[Home]

Summary:ASTERISK-01238: app_system not working under fedora FC1
Reporter:revk (revk)Labels:
Date Opened:2004-03-18 06:21:20.000-0600Date Closed:2004-09-25 02:18:20
Priority:MajorRegression?No
Status:Closed/CompleteComponents:Core/General
Versions:Frequency of
Occurrence
Related
Issues:
Environment:Attachments:
Description:Using app_system appears to work very intermittently but mosting not working. One problem appears to partly be that the handling of system() in app-system assumes it sees the exit code and not a return status as used by wait(2), and so it does not look at WIFEXITED(res), etc anyway. However the specific problem is that I normally get a -1 return with errno set to ECHLD. This appears to be a known return of wait(2) which system uses and can happen when SIGCHLD is caught. i.e. system is using wait(2) to get an exit status and SIGCHLD has picked it up already. This is supported by listener reporting interrupted system call before the app-system reports failure.

****** ADDITIONAL INFORMATION ******

It makes app_system completely unusable. The code needs changing to handle the result of system() being -1, or a wait(2) style exit code, and somehow we need to not trap the exit code using SIGCHLD if we want to see the result of the system call. If system() was changed to an explict fork() and change of signal handling to not trap SIGCHLD then it could work. I can write the change if you like.
Comments:By: revk (revk) 2004-03-18 07:00:07.000-0600

OK, reading the man page on system(3) it advises that SIGCHLD is blocked during exectution, which means that the ECHLD error from system(2) makes no sense. Maybe system(3) is broken in FC1... Damn annoying none the less, but possibly not actually a bug in Asterisk then.

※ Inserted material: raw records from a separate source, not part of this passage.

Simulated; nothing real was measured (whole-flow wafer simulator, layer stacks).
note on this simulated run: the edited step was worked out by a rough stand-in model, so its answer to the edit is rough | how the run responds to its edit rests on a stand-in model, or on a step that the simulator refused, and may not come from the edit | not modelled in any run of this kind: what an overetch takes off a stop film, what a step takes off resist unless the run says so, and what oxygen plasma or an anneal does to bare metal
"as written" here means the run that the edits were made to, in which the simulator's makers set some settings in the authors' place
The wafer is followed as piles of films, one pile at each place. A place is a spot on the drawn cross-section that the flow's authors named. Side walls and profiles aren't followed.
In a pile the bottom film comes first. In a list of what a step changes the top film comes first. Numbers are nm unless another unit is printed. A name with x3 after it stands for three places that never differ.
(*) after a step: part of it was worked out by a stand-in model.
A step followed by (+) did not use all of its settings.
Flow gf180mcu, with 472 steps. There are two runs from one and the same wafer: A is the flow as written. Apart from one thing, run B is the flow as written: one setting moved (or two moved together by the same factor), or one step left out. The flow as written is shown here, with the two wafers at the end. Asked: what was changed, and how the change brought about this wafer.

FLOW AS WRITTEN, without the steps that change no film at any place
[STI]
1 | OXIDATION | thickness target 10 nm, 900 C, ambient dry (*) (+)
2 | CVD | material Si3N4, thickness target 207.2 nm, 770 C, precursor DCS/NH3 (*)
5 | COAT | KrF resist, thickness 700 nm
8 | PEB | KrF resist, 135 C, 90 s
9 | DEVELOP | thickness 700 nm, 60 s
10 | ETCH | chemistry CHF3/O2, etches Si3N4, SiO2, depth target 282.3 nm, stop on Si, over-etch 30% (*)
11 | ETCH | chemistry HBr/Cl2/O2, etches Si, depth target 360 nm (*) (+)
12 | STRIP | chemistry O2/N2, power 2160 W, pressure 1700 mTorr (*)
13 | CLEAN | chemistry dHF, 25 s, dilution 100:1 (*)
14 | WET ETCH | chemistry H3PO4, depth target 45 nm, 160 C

By: revk (revk) 2004-03-18 07:42:57.000-0600

Doing an strace on a program using system() it runs sigprocmask(). There appears to be various comments on the behaviour of this in a multi-threaded environment. It looks like it may only block the signal to that thread, which is no use if another thread can get the SIGCHLD and clear the child. I built asterisk with no SIGCHLD handler and the problem went away - this provides it is a signal issue, but is not a fix as it leaves dead child processes lurking... Not sure of the answer to this one - maybe system() is unsafe in a multiple treaded environment with SIGCHLD being handled. I am trying to see if I can make any sort of work around.

By: twisted (twisted) 2004-03-21 23:54:21.000-0600

This seems familiar... from bug ASTERISK-1255 perhaps...   Maybe we should try using ast_safe_system() in app_system.c as well.  

Try this, see if it works:

--- app_system.c        2004-03-04 16:03:28.000000000 -0600
+++ app_system.c        2004-03-21 22:51:36.000000000 -0600
@@ -53,7 +53,7 @@
       }
       LOCAL_USER_ADD(u);
       /* Do our thing here */
-       res = system((char *)data);
+       res = ast_safe_system((char *)data);
       if ((res < 0) && (errno != ECHILD)) {
               ast_log(LOG_WARNING, "Unable to execute '%s'\n", (char *)data);
               res = -1;

edited on: 03-21-04 22:52

By: James Golovich (jamesgolovich) 2004-03-22 12:41:56.000-0600

The call to ast_safe_system from app_system.c has been commited to CVS -HEAD.

By: twisted (twisted) 2004-03-22 15:27:20.000-0600

Good.  revk, can you update on wether or not this fixes your issue?

By: twisted (twisted) 2004-03-23 04:35:11.000-0600

Reminder sent to revk

cvs has been updated to reflect ast_safe_system() call.  Please advise in bugtracker if this has resolved the issues so i can close it, if indeed it has, or we can investigate further if it has not.

By: Mark Spencer (markster) 2004-03-23 16:59:34.000-0600

I've also just made an improvement to ast_safe_system so that it should properly return the return status, accurately.

By: Mark Spencer (markster) 2004-03-31 03:16:45.000-0600

Well this should be fixed in CVS *head* and we haven't heard anything more from the bug poster so I'm going to mark this resolved, and they can re-open if it's not.